Given random observations $x$, from a random variable $\mathcal{X}$, we have two different distributions under two hypothesis. \begin{align} \mathcal{H}_0: \mathcal{X}\sim K_1\\ \mathcal{H}_1: \mathcal{X}\sim K_2 \end{align} The likelihood ratio for one observation is defined as \begin{equation} L(x)=\frac{p(x|\mathcal{H}_1)}{p(x|\mathcal{H}_0)} \end{equation} and false alarm and miss detection probabilities are defined as \begin{align} P_F=\int_{\{x: L>\gamma\}}p(x| \mathcal{H}_0)dx\\ P_M=\int_{\{x: L<\gamma\}}p(x| \mathcal{H}_1)dx\\ \end{align} where $\gamma$ is the threshold which is a real number.
Changing the threshold between $-\infty$ and $\infty$ we obtain a set of $P_F$ and $P_M$ which provides a convex function $f$ for $P_M=f(P_F)$.
I wonder if it is possible to change $f$ via $y=g(x)$. I know that it is impossible to lower $P_F+P_M$ at any point on $f$.
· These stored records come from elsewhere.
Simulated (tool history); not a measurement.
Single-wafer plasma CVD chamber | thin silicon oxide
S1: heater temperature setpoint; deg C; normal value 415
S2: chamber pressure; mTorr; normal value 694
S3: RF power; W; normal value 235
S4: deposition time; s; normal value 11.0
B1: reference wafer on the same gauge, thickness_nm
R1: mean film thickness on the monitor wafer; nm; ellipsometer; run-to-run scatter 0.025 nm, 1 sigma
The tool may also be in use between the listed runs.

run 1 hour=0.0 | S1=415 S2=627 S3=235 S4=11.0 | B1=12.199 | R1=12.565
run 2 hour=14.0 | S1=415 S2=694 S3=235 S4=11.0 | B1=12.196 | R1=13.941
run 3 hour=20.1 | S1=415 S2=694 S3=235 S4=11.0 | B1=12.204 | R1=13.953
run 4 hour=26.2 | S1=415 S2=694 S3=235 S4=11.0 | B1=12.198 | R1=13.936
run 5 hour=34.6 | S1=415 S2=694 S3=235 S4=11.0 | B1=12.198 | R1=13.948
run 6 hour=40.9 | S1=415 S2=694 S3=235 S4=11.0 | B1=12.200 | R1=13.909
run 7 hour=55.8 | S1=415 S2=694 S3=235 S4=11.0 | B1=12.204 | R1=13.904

Is it possible to lower some $P_F$ with the help of $g$ while allowing some $P_M$ to be larger compared to the case where we have no $g$?
It is also impossible if $g$ is deterministic so my question should focus on some random $g$.
Thank you very much for reading this post. Please feel free to edit since I have inet only on my mobile leading some unavoidable errors.